Showing posts with label flipped classroom. Show all posts
Showing posts with label flipped classroom. Show all posts

Thursday, July 31, 2014

A Note to E-learning "Nay Sayers"

E-learning is here to stay.  You may as well buy into it, get good at it, and add your voice to the
conversation.  "Nay Sayers" are viewed as obstructionists. You don't want to be "one of those people".

Is e-learning the magic bullet?  No.  The magic is in you. The magic is in your students.    

There are, however, some really good reasons to develop the e-learning option in your room.
  • Front-loading content saves classroom time for activities and performance-based assessments.
  • It allows students to explore and create.
  • Online activities can be differentiated to meet student capacity.
  • The quiet students in your classroom may feel more comfortable engaging with their peers (and you), in an online forum.
  • Forget the copy machine.  Your carbon footprint just got smaller. 
These are just a few important reasons why jumping on the e-learning bandwagon makes sense. No, e-learning isn't a magic bullet. But, it just might prove to be an asset that improves student learning and engagement. Isn't that what your classroom is all about?

Saturday, May 3, 2014

The 21st Century School: Think Tank and Research and Development Organizations

Yesterday, I asked my 9 year old son (Turner) how he felt about his performance on the state-mandated assessment he had taken that day.   I felt relieved, of course, when he told me..."it was easy...just the same stuff we've already learned".

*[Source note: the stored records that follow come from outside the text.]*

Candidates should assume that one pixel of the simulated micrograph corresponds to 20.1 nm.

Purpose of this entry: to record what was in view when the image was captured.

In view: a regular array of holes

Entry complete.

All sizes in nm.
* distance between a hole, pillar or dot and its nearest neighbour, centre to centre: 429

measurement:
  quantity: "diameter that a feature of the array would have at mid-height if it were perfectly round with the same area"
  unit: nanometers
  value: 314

Turner is a case study of a kid who likes going to school.  Primary education can work for students who are comfortable with a social learning model.  I am concerned, however,  about his motivation as he reaches the middle school years.

These years comprise huge developmental changes for children across physical, cognitive, social, and emotional domains. They are "experienced".  They know what school is like.  A continuation of "more of the same" wears thin for these students. Instead, infusing the curriculum with a variety of pedagogical approaches centered upon problem-based learning, has the potential to re-engage the middle years student in the process of learning. Perhaps, to even ignite their love of learning.

In many ways, secondary students are ready to become a part of defining solutions to our world problems.  They are old enough to know that the world is not the illusion that we presented to them during their primary years. The illusion that we can protect them and shelter them from the problems that generations of world citizens have created.

Today, more than ever, students are savvy in ways that preceding generations were not.  They are both innocent and wise. Child-like and worn. They have glimpsed the real world and they know that there is much to do.

Wednesday, January 8, 2014

Flipping or Flipping Out?

What if we REALLY flipped it? What if our current workforce was infused with the ideas, gifts, and interests of today's students, instead of the other way around?

Currently,  unless a youngster is a gifted entrepreneur, it takes 40 to 50 years for the average person to have any sort of impact on the bureaucracy of business and government. For young people, this is a grueling and exhausting path that squashes motivation and desire.

The age of technology has shown that we are still a country of innovators and pioneers. Yet, we grind our children through a seemingly endless process of practice runs and assessments before we let them try out their own ideas. Honestly, our mistakes are really pretty glaring.  It doesn't take a rocket scientist to figure out that we have a host of economic, political, and environmental problems.

We need to quit tinkering with education and find ways to engage students in solving the problems that face their generation, right now. We need to bring them to the table much earlier and reward them. 

Flipping, in this sense, requires a change in the way we overlap and infuse education and work. There needs to be multiple avenues into the real world that students can access at much younger ages.  We can't really afford to wait.  What we are doing now is simply wasting one of most valuable resources: the gifts, interests, and ideas of our young.